The appointment of judges is an important issue for any designers of a constitution. Perhaps it is the most difficult aspect of constitutional design. The principal aim of the judiciary is to provide a check on the other branches of government, which is necessary as – according to classical republicanism – power corrupts. A system of checks and balances is an essential feature of a republican constitution.
However, in practice it seems difficult to ensure full independence of the judicial branch. In my opinion the main issue is in the selection of judges, in particular the selection of judges of supreme courts. In most countries judges are appointed by the executive with or without approval by the legislature. The backside of this process is that pro-government judges are more likely to be appointed and hence weakening the separation of powers.

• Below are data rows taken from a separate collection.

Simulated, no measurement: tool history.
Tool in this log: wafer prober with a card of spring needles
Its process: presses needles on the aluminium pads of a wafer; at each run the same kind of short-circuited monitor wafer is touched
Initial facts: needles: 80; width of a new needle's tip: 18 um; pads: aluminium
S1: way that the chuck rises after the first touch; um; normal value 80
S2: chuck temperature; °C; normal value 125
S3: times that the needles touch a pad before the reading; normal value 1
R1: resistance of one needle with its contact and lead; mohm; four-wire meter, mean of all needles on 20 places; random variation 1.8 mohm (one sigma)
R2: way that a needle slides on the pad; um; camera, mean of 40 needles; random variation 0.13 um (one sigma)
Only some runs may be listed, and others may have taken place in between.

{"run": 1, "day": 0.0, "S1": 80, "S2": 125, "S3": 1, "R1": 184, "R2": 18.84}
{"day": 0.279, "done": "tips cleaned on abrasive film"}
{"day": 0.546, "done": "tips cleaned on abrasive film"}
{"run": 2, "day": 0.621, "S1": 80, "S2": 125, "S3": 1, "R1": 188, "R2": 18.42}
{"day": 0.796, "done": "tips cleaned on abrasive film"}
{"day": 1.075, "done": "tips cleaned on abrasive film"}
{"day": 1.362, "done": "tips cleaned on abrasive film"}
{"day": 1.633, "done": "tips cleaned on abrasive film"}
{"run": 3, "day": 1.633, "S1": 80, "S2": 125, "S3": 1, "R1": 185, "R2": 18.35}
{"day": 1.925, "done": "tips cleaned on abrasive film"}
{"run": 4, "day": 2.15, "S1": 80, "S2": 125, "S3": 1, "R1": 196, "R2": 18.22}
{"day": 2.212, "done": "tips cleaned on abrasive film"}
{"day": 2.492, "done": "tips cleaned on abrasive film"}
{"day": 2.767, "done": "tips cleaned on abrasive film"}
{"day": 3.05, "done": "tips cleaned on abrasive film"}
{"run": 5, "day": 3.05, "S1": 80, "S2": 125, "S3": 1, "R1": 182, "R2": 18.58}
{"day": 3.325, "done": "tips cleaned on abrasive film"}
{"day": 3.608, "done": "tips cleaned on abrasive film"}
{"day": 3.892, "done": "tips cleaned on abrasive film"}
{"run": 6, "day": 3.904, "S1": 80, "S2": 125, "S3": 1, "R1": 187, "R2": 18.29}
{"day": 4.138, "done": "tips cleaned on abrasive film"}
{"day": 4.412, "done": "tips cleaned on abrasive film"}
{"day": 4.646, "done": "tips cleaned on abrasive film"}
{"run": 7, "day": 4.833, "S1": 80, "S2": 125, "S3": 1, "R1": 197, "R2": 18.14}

Also, probably a greater issue, is that the appointment of judges becomes politicized, as is clearly demonstrated by the recent appointment of Gorusch to the US Supreme Court. This politicization of the judiciary even further undermines the independence of the courts and henceforth the system of checks and balances.
Ideally, elected politicians would not to be involved in selected judges at all. So what alternative options to we have for selecting judges?
One option, hereditary succession, is problematic for two reasons. First of all, it creates a privileged class of citizens, which is at odds of the very principles of liberalism and republicanism. Also hereditary succession no guarantee that competent judges will be selected.
Another option, election of judges by popular vote is also problematic. If judges are subject to public opinion, i.e. in order to be reelected, their verdicts might be determined on what is popular as opposed to fairness. For example, a judge might be tempted to convict a suspect not on the evidence presented, but on the public perception of guilt. The consequence of this is an increased risk of miscarriages of justice.
co-option is the method where judges will appoint other judges. At first this seems to be a good option. However, the risk with this method is that judges will select colleagues who share their own views and this might result in a conservative judiciary, whose view might grow over time at odds with the rest of society.
(Some might say I used two contradictory arguments in the previous paragraphs. However, this is only superficial. Courts should keep a certain distance from public opinion, but should not simultaneously ignore it completely.)
An interesting option would be democratic appointment. This method works as follows. A jury of randomly selected citizens will appoint or nominate a judge whenever there will be a vacancy. Because the (elected) politicians are no longer involved in the appointment process, the independence of the judiciary is strengthened. Meanwhile the perils of direct election or co-option are also avoided.
This appointment jury will interview prospective candidates in order to establish they are suited to serve as a judge. Subsequently the members of the jury will deliberate who they will appoint or nominate to fill a vacancy.
Besides judicial appointments, this method could be used to select other important officers, e.g. the members of the board of the national monetary authority.